Focus on Future Becomes Battle Cry

November 24, 2003|Mike DiGiovanna | Times Staff Writer

UCLA Coach Karl Dorrell and his assistants will hit the recruiting trail this week, and you can bet their sales pitch to potential Bruins won't be, "Sign with us, and maybe you'll get a chance to play in the Silicon Valley Classic!"

The emphasis will be on the future, the program Dorrell is building, the offense he expects to mature. It will be on the finer points of higher education that UCLA can offer. Any emphasis on the present might be risky.

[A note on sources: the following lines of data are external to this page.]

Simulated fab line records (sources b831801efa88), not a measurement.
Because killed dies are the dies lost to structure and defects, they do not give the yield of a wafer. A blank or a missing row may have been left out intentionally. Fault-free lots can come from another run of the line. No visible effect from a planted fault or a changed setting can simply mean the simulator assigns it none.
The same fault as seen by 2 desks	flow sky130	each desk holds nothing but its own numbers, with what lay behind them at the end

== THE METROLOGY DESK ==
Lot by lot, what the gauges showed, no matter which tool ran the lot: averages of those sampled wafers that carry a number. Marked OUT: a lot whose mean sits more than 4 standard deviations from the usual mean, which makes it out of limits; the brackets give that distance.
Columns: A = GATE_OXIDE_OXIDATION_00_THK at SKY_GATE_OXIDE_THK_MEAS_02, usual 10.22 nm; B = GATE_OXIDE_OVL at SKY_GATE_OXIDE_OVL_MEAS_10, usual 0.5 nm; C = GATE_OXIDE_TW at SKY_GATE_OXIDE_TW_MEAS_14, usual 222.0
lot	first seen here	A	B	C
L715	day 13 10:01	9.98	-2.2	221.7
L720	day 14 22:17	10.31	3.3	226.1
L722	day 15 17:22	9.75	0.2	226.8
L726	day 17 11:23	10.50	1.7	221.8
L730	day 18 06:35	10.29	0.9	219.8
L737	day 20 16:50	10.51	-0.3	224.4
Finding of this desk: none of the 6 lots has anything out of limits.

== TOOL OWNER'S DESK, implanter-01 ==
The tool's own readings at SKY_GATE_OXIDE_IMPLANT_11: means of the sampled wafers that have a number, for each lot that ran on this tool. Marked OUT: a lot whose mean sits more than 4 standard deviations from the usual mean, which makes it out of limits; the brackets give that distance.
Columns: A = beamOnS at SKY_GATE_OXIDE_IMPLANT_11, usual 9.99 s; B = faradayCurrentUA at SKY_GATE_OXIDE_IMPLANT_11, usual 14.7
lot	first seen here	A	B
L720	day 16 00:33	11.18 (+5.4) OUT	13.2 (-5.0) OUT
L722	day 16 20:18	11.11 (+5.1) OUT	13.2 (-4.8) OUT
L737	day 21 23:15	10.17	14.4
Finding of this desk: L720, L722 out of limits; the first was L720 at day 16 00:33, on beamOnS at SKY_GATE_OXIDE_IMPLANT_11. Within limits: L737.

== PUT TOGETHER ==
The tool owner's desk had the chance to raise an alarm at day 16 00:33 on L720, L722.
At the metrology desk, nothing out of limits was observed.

UCLA closed the regular season with a 47-22 loss to USC on Saturday, and a once-promising season that began with a 6-2 record and talk of a possible Rose Bowl berth ended with four consecutive losses and, with any luck, a berth in the (no drum roll necessary) Silicon Valley Classic.

The Bruins will spend two weeks in bowl limbo, not knowing if they've played their last game or will gain an invitation to play a Western Athletic Conference team -- probably Tulsa or Fresno State -- in San Jose's Spartan Stadium on Dec. 30.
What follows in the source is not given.